REDEDICATION
ST JOSEPH’S CHURCH, MEIGH
9 JULY 2008
HOMILY BY
CARDINAL SEÁN BRADY

Blessed Antonio Rosmini was an Italian priest who founded the Rosminian Order.  You may remember they used to have a College in Omeath.  The Rosminian priests are at present in charge of the Parish of Faughart.  Antonio Rosmini was declared Blessed last November by the Church.  His feast was celebrated, for the first time, last week.  Before he died he left as his legacy and testament, not a huge estate, but three words, Adorare – Tacere – Gaudere – to adore – to be silent and to rejoice.  I thought these three words might serve as a framework for what we are doing here this evening.  We are here to rededicate to the worship and adoration of God this beautiful Church of St Joseph, Meigh.  We are here to worship and adore God.

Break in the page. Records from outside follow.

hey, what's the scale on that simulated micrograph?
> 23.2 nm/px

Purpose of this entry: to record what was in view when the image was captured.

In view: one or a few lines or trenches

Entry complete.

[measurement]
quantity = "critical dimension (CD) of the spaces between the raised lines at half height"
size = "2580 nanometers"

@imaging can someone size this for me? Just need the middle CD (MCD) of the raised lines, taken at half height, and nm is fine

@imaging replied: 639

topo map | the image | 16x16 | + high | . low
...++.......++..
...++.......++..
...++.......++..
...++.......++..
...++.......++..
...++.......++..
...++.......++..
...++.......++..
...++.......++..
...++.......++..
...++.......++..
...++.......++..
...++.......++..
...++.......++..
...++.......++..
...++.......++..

Secondly, it is a good time to be silent and to think about the history of this Church – its purpose, its origins, its place in the life of this village and surrounding area.  Finally, it is a time to rejoice and to be glad at what has been done and to give thanks for all of that.
Down through the ages people have always felt the need to come together, in assembly, to acknowledge who they really are and to state, loud and clear, that they depend on God.  Our God is a God who is love.  God has been revealed as a God of love by the fact that He has created us out of love, to share His life, which is a life of love.  In God we live and move and have our being.  Each day of our lives God shows us a Father’s love.  God decided to create us in his own image and likeness.  God has set us over the whole world in all its wonder and beauty.  God has made us to praise Him, day by day, for the marvels of His wisdom and love.

When the children of God sin and wandered far from His friendship, God reunited them with himself through the blood of His Son, Jesus, and through the power of the Holy Spirit.  God never ceases to gather His people into His Church.  They gather so that they may be one, as the Father is one with the Son and the Holy Spirit. They make a House in which to gather, a place where they can hear the story of the marvels of God being recalled and recounted, and build an altar around which they can assemble to offer their gifts.  This evening we are stating a fact, that we are not independent beings but we are needy people.  We need to put our needs before God to implore his help.  That is what we are doing here today.

This Church of St Joseph was built in 1852, four years after the Great Famine.  It was at once a time of great energy and activity and yet a time of great trouble and tribulation.  In 1829 the Catholic Emancipation was passed in the British Parliament, thanks mainly to the efforts of the liberator, Daniel O’Connell.  It restored to the people the freedom to practise their religion after centuries of penal laws and persecution.  There followed a period of great building of churches.  Let me quote to you what Monsignor Raymond Murray says about it in his History of the Archdiocese of Armagh.  He says, “Everywhere a miracle of church building began which never lost momentum for the next fifty years.  Sites were negotiated with landlords and these were sometimes recorded in newspapers: eg. in the Drogheda Argus of 6 December 1845, it was noted that Henry Chester had given Rev. Callan, PP, Termonfechin and Sandpit an acre, rent free, as a site for a Church.  In the Newry Examiner of 10 June 1846, we read that Captain Sever had given forty pounds, and a site on his estate near Meigh, and that the foundation stone was laid on 15 June.  On 26 January 1846, Archbishop Crolly wrote that in the previous ten years he had consecrated seventeen new churches, that five more were nearly ready for Consecration and that the Archdiocese would then have 102 churches.  Then of course there was the building of the Cathedral, which had been planned around that time and had to be suspended, due to the famine.  But that era was an era of darkness as well as light in the history of the Catholic Church in Ireland.  It is dark because it is dominated by the Great Famine when the population was decimated by starvation and emigration.  The famine is the story of the degradation of millions of individuals.  All areas of our diocese suffered from famine and fever but South Armagh suffered in particular.  The Mullaghbawn poet, Art MacBionaid, has vividly described the scene in a letter of 7 January 1846, I quote: 

“I had days of woe and nights of lamentation which caused me to withdraw myself from the Communion of Men, finding myself in the decline of life, my strength prematurely exhausted by hard labour, my help quickly hurried away from me and the last spark of life threatened to be extinguished with hunger by the failure in the potato crop.” 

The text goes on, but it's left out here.